A: Meanwhile those they assume are the same as remembered when small have gotten older and come upon their own because of imperatives of their own family management. The changes are molded by the dictates of the times each family unit finds itself.

B: Not to recognize all these points until one procrastinates what will wait for no man is what can cause family feuds, often to no one's ultimate gain in the end.

A: One senses it wasn't just about the house.

B: Every detail of that building could have been digitally archived for later reproduction elsewhere using 3D printing architectural plans if need be. Even smells can be reproduced. Heck, let me sell you now the idea of e-museum, and by extension, e-heritage, finally e-culture. 7D e-exhibits are already a feature.

A: But not the importance and aura of real brick-n-mortar history.

walla said...

2/3

B: After a generation or two, people won't be able to relate much to the past for compass on what to do for their future. Looking at us is enough. You think it matters anymore?

A: Such a past is only useful to anoint those who will need to lead so that continuity lubricates old rationale for the cogwheels of new decisions.

B: But each situation that comes about will be new per se to the extent the players will be different. Thus the flux of events mandates new imperatives and priorities held by the glue of pragmatism which becomes the sole shaper of leadership qualities.

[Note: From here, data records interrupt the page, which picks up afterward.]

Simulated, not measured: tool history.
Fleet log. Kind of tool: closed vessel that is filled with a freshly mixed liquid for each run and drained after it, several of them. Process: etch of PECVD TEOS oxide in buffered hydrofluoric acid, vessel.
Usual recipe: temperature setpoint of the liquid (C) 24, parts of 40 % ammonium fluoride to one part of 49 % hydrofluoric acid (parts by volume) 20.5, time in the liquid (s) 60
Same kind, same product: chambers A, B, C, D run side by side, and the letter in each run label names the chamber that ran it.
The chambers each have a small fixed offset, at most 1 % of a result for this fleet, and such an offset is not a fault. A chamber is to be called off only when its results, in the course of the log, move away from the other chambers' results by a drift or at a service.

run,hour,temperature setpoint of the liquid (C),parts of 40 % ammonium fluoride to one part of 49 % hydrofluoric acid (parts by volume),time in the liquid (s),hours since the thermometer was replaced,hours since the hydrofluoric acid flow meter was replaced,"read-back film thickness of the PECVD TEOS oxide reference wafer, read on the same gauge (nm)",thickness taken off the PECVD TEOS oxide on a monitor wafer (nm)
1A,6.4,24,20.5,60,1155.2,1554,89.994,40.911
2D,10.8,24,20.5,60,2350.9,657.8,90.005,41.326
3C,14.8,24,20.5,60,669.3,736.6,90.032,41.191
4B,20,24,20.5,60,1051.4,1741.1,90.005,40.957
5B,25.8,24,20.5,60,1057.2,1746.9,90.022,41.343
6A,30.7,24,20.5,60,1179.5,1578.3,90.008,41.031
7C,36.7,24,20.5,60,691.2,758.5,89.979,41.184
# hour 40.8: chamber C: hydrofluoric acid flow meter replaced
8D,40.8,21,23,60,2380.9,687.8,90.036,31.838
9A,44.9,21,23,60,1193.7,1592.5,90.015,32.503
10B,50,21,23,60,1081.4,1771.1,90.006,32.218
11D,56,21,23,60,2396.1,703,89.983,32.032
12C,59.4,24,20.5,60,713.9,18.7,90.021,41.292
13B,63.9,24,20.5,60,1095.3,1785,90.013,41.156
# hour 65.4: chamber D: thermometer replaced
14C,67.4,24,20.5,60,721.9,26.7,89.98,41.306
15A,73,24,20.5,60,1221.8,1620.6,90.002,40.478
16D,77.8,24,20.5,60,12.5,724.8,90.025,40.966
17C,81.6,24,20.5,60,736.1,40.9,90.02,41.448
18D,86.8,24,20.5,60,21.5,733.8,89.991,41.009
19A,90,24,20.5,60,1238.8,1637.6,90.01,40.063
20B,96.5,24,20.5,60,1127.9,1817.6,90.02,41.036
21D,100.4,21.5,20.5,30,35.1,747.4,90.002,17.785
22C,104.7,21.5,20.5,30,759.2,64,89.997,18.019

A: Which is the only thing they really have. In fact, i did a thought experiment and put myself in his shoes. Would i have done anything different from the beginning?

B: I suspect your own answer would be no. Everything was driven by pragmatism, yes? Secure society, activate the airport and seaport, create the hubs of manufacturing, shipping, logistics, banking, refining and tourism. Then converge the tubes, telecoms and technologies to create a megapolis as the switzerland of seasia for premier national branding to maintain pole position in regional commerce, earning reputational capital to attract trade and investments on the back of a clean and efficient if not paranoic government.

A: But then again i faced one problem.

B: Of your own creation? Haha. Yes, in the hurry to align with the west, swept no doubt by the education of your peoples in the best of the west, you forgot about the big change in Asia which has its own characteristics above and beyond what the west had mustered which had in any case been too often in the past by the spoils of conquest.

A: New generations will have to face up to the new facts and reality of this 21st century.

B: This can be a better century than the last one. Alas, we won't live to see it.

A: Our Black Pearl has berthed. Shall we, Mon Kapitan?

B: Lead the way. Psst, is there any entertainment on board?

A: You're a rascally rapscallion to the bitter end, no?

B: It's all in the mind, my good man.